Show HN: Statwing is statistical analysis, simplified

taliesinb · on Aug 6, 2012

I'm glad to see other people working on this problem. We (Wolfram|Alpha) are doing this too, starting out with the making the 'easy cases' nearly automatic.

Here's a blog-post describing our effort: http://blog.wolframalpha.com/2012/02/09/launching-a-democrat...

You can also play around with our examples without having to sign up to Wolfram|Alpha Pro. My favorite is an automatic analysis of the Titanic data that nicely illustrates that while the motto "women and children first" applied, being rich certainly helped: http://www.wolframalpha.com/input/?i=+&examplefile=1&...

We cover other kinds of simple analysis and visualization too, like heat maps, Venn diagrams, graphs, and so on. As always, feedback welcome.

glaugh · on Aug 7, 2012

Agreed, glad to be a part of the community of folks trying to democratize data analysis. It feels like an important problem to work on, and we're passionate about it (as I'm sure you are, too).

Thanks for chiming in.

anonDataUser · on Aug 7, 2012

This is great. Do you have any solution for highly sensitive data?

aphyr · on Aug 7, 2012

The walkthrough took me through finding a correlation between voting preference and neuroticism. Great! But it's also worth noting that this dataset shows larger effect sizes at similar CIs for the correlation between [preference and age] and [age and neuroticism]. This, folks, is why ANOVA is important.
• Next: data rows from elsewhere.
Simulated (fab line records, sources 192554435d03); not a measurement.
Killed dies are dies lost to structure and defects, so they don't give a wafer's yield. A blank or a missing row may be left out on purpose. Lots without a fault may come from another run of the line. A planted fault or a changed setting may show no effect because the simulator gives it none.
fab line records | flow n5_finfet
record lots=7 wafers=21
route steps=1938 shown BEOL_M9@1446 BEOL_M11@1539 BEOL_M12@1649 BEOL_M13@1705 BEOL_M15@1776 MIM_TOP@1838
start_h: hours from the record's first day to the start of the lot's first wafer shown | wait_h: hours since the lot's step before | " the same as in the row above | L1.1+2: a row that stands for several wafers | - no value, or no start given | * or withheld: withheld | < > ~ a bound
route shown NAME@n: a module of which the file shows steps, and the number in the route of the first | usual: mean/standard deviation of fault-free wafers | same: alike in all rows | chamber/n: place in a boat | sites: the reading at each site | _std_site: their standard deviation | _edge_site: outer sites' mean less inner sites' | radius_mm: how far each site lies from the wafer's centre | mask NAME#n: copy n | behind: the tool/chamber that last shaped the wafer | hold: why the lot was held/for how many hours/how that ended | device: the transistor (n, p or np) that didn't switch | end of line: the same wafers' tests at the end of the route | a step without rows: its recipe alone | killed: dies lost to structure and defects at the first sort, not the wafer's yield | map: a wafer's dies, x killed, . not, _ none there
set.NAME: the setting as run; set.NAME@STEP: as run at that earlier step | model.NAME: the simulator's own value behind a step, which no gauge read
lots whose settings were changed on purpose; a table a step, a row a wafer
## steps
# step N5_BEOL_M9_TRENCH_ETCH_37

That aside, the product was clear, fast, and intuitive. Well-chosen visualizations and a clean emphasis on the important moments for basic covariate analysis. Well done.

glaugh · on Aug 7, 2012

Nice, well pointed out.

Unfortunately, we don't have regressions yet. But just to make sure these findings were still valid, we tossed this data into a program that did to make sure the effect remained (it did).

It's no substitute for regressions/ANOVA, but for now here's what Statwing can do: If you add a filter that excludes datapoints below, say, 40 years old. Looking only at folks older than 40, there's no relationship between [neuroticism and age], but the relationship between [neuroticism and preference] remains.

But, point taken. We'll count this as a vote for prioritizing regression. Thanks!

danso · on Aug 6, 2012

1. Great looking product. I clicked through a little bit and liked the general polish, but didn't have time to explore everything.

2. For people whose jobs involve statistical analysis, how much need is there for something like this? The more analysis I do, though, the more I realize that the hard part is collecting the data and programmatically "piping" it from package to package...And from professionals I know in various numbers-based industries, their biggest blind spot seems to be that ability to gather data that doesn't come in a CSV/Excel sheet for them.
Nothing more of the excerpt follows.